The Guggenheim Foundation has revealed that its Frank Gehry-designed art museum in the United Arab Emirates is "on track" to complete in four years time.
First unveiled in 2006, the long-awaited Guggenheim Abu Dhabi will be 42,000-square-metres, making it the largest of the four Guggenheim outposts.
Though the specific timeline for construction of the sculptural building has not been disclosed, the foundation's director Richard Armstrong has confirmed that the project will take approximately four years to complete.
"We're on track and we're on budget, and we're looking forward to the commencement of building construction soon," Armstrong told Euronews at the Culture Summit Abu Dhabi.
"I reckon it will be about three and a half or four years, it's a big building and parts of it are quite complex," he added. "It should take a little bit of time to put together."
Commissioned by Abu Dhabi's Tourism Development & Investment Company, which will own the museum, Guggenheim Abu Dhabi will be operated by the Guggenheim Foundation.
It will be located at the northwestern tip of Saadiyat Island – a new cultural district off the coast of the UAE's capital city. Home to Jean Nouvel's Louvre Abu Dhabi, it is intended to establish Abu Dhabi as a major cultural destination.
The pair of museums will be joined by the National Museum of the UAE by Foster + Partners, a futuristic performing arts centre by Zaha Hadid Architects and a maritime museum by Tadao Ando.
Preparatory structural work began on Guggenheim Abu Dhabi in 2011 when 1,400 concrete piles were poured, however there has been little known progress on its construction since.
Once complete, it will comprise a cluster of galleries of varying heights, shapes, and character containing works by the likes of James Turrell, Ernesto Neto or Monika Sosnowska.
It will also have a centre for art and technology, a children's education facility, archives, library and research centre and a "state-of-the-art" conservation laboratory.

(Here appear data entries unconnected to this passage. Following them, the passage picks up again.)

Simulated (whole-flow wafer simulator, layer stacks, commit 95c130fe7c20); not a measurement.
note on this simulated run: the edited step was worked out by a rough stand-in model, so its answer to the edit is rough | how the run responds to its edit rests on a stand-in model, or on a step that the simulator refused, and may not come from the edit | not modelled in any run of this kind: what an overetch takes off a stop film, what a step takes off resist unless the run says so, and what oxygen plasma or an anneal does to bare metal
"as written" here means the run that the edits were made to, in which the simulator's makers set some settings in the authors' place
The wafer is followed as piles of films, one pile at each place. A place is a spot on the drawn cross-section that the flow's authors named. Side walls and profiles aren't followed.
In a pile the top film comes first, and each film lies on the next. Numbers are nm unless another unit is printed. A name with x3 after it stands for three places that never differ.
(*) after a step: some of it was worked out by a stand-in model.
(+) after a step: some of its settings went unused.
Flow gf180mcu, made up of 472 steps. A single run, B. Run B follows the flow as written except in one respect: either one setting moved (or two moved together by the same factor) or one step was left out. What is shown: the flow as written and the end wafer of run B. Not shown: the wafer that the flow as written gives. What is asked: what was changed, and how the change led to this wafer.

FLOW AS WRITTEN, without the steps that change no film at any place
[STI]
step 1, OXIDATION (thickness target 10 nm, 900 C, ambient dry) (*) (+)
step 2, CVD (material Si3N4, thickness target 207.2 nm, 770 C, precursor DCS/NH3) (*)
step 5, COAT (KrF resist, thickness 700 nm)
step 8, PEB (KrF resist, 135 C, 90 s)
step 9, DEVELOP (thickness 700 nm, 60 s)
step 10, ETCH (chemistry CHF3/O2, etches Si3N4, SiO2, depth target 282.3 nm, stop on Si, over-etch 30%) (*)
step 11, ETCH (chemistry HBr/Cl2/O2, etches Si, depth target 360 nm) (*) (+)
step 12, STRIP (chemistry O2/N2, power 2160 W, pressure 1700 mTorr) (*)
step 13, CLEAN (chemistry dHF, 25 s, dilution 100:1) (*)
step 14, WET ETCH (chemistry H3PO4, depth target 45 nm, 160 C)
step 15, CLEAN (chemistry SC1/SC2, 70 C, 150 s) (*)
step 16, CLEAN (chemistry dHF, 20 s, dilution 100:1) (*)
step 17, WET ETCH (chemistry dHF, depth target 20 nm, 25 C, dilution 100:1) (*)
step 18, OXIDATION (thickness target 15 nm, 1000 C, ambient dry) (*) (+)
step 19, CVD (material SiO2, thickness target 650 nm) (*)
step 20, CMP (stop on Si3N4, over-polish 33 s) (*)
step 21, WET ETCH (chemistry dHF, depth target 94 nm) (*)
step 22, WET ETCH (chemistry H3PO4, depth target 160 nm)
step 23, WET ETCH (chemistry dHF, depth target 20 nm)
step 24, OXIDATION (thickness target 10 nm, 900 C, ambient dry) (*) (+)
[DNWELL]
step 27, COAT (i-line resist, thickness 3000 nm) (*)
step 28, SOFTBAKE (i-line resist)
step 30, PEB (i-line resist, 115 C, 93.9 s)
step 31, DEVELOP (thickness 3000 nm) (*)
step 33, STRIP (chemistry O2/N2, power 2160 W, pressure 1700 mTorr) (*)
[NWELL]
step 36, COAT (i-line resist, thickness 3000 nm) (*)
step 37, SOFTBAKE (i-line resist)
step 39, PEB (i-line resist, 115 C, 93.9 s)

The Abu Dhabi museum is not been the only proposed Guggenheim outpost to have had problems getting off the ground. In 2016, the Helsinki outpost was rejected by the city council after it decided not to allocate funds.
Designed by Moreau Kusunoki Architectes, the museum would have taken the form of a cluster of charred timber pavilions linked by garden patios on Helsinki's waterfront.